An additional benefit of computational cognitive models that predict observable behavior (such as the endorsement behavior in a truth-value judgment task) is that model predictions can then be tested by further behavioral work. If we find that the modeling predictions match what humans do (e.g., endorsement rates for other contexts and/or test sentences), we have strong support for the model-implemented theory of how the underlying components interact.

1.4 The rest of this paper

This paper is structured as follows. We begin with an overview of the empirical facts concerning children’s ambiguity-resolution behavior in truth-value judgment tasks, together with the relevant task manipulations that make children more adult-like. We then present our computational cognitive model of utterance endorsement in the truth-value judgment task, which is conceived within the Bayesian Rational Speech Act modeling framework (Goodman & Frank 2016; Scontras et al. electronic). With this modeling approach, we demonstrate how both child and adult truth-value judgment endorsement behavior could be captured using a single model with different parameter settings. In other words, we show how the same cognitive factors can interact in the same way to produce either child-like or adult-like behavior. The differences are quantitative in nature, such that different values for the same factor yield diverging behavior. So, our model predicts that adults and children are in fact performing a qualitatively similar pragmatic calculus when evaluating ambiguous utterances in the truth-value judgment task.

Given this finding, our model predicts that adults should be affected by the same sorts of task manipulations that have been found to modulate children’s behavior. We explore this prediction, considering truth-value judgment data for a case of ambiguity that leaves adults looking like children. We demonstrate how our model can be extended to capture this adult truth-value judgment task behavior, underscoring how the same underlying cognitive variables interacting in the model-specified way can account for a variety of truth-value judgment task data.
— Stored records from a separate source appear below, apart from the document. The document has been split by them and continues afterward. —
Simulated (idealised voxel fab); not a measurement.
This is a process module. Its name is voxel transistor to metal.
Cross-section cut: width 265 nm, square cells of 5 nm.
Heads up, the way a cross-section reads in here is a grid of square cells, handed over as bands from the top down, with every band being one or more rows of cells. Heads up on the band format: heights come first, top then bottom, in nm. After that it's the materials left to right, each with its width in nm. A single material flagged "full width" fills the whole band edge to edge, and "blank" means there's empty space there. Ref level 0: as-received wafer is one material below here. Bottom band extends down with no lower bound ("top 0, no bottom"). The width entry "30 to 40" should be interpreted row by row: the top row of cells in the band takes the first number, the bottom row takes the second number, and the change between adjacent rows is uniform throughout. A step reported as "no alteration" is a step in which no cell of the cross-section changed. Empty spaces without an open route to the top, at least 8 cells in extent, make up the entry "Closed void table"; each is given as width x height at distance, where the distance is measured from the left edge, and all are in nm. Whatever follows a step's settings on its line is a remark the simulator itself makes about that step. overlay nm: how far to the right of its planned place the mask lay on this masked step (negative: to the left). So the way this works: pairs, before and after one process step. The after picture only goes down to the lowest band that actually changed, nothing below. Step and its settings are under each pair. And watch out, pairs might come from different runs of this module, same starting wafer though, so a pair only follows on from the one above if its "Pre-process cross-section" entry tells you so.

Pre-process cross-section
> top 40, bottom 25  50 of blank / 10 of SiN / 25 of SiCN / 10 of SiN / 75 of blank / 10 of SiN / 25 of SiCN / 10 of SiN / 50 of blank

More generally, our findings suggest that child and adult truth-value judgment behaviors could be driven by the same underlying cognitive factors. This observation raises the possibility that the only difference between children and adults is different values for those factors. In other words, to become adult-like, children would need to adjust these values to be adult-like values; however, they would not need to qualitatively change how they resolve scope ambiguity. This finding would therefore support continuity in the development of scope ambiguity resolution from childhood into adulthood. We conclude by synthesizing our findings and discussing their implications for our understanding of language development, methods that can be fruitfully used to assess that development, and the generalizability of this model of ambiguity resolution beyond the specific cases considered here.

3.1 Model specification

We take world states w ∈ W to correspond to the number of successful outcomes, for example, the horses that successfully jumped over the fence (W = {0,1,2}); the world success base rate b_suc determines the probability that any individual will succeed.³ We assume a simple truth-functional semantics where an utterance u denotes a mapping from world states to truth values (Bool = {true, false}). We parameterize this truth function so that it depends on the scope interpretation i ∈ I = {inverse, surface}, ⟦u⟧ⁱ: W → Bool.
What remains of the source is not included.